Variable Load: Initial Programming

Now that the board is built, and I can power it up, let’s try programming it!

First is the hardware set-up. I have to power the board and hook up the AVR programmer to it. Below is what it looks like:

I’m using Atmel Studio 7 to program the board. Now, in order to see if the programmer recognizes the microcontroller, I open up the Device Programmer and try to read the fuses in the microcontroller.

Fuses, by the way, have nothing to do with the piece of metal that melts when too much current goes through it. Fuses, for AVR microcontrollers, are configuration bits that affect how the microcontroller behaves. Fuses will decide what drives the microcontroller’s clock, whether the watchdog timer is running, etc.

The image above shows the fuses that are being read in the microcontroller. Good news and bad news. The good news is that the microcontroller is responding, and is therefore working. We know this because we can see what the fuses are, and we can get the Device Signature (0x1E9587). The bad news is that the fuses are not setup the way I’d like.

First, this is a 5 V system, so I’d like the Brown Out Detect (BOD) to be closer to 5 volts. So I’ll have to change that to be larger. Secondly, I don’t plan to use the bootloader, so HWBE can be turned off. Adding on to that, since I won’t use a bootloader, I’ll make the boot flash size smaller to make more room for my application code. Third, I’m only planning on using AVR ICE to program the device, which uses a JTAG interface, so I don’t need to program the chip through SPI, so I’ll turn that off. Lastly, the CKDIV8 divides the input clock by 8, which is good for power savings, but not necessary for this application. A higher clock speed allows the microcontroller to work faster, and power is not a concern here, so I’ll turn that off.

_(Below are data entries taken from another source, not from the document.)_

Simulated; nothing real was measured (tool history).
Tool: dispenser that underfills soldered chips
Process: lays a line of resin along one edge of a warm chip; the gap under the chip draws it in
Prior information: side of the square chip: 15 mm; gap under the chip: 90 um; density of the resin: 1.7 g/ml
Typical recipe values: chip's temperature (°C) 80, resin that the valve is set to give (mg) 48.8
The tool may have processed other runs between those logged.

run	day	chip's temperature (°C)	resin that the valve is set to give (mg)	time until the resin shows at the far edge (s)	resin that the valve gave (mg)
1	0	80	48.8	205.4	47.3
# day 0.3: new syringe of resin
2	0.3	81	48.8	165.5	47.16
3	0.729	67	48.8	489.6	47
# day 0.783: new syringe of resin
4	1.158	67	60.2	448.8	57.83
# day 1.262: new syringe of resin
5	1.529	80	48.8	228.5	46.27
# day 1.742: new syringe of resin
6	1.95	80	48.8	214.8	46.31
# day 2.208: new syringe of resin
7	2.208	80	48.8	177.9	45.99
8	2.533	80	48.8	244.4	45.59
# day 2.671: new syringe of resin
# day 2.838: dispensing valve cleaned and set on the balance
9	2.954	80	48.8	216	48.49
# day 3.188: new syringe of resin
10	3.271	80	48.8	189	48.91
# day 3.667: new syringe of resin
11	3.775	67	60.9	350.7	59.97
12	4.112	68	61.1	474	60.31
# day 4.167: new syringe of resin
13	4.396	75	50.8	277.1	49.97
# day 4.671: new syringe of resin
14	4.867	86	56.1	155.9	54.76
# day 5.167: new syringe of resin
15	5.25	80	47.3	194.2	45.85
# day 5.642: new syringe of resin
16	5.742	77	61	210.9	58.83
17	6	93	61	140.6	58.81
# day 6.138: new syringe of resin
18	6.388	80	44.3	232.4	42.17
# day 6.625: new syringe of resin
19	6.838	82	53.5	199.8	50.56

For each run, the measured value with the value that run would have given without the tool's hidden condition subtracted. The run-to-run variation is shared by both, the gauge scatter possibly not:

Unfortunately, if you try to change the fuses, you might see that it doesn’t work. This is because of lock bits, which keeps the fuses from changing. If you try to change the lock bits, they can’t be changed either! In order to reset the fuses and the lock bits, you have to erase the chip. You can do that by going to Memories in the Device Programmer window, and click “Erase now” button. Now, you can adjust the fuses as you please.

The new fuses are shown above. Now, the microcontroller will be put into reset if the 5 volt droops below 4.3 volts, the microcontroller can only be programmed through JTAG, the bootloader size has been made smaller, and the clock-divide-by-8 is disabled. Should be good to go!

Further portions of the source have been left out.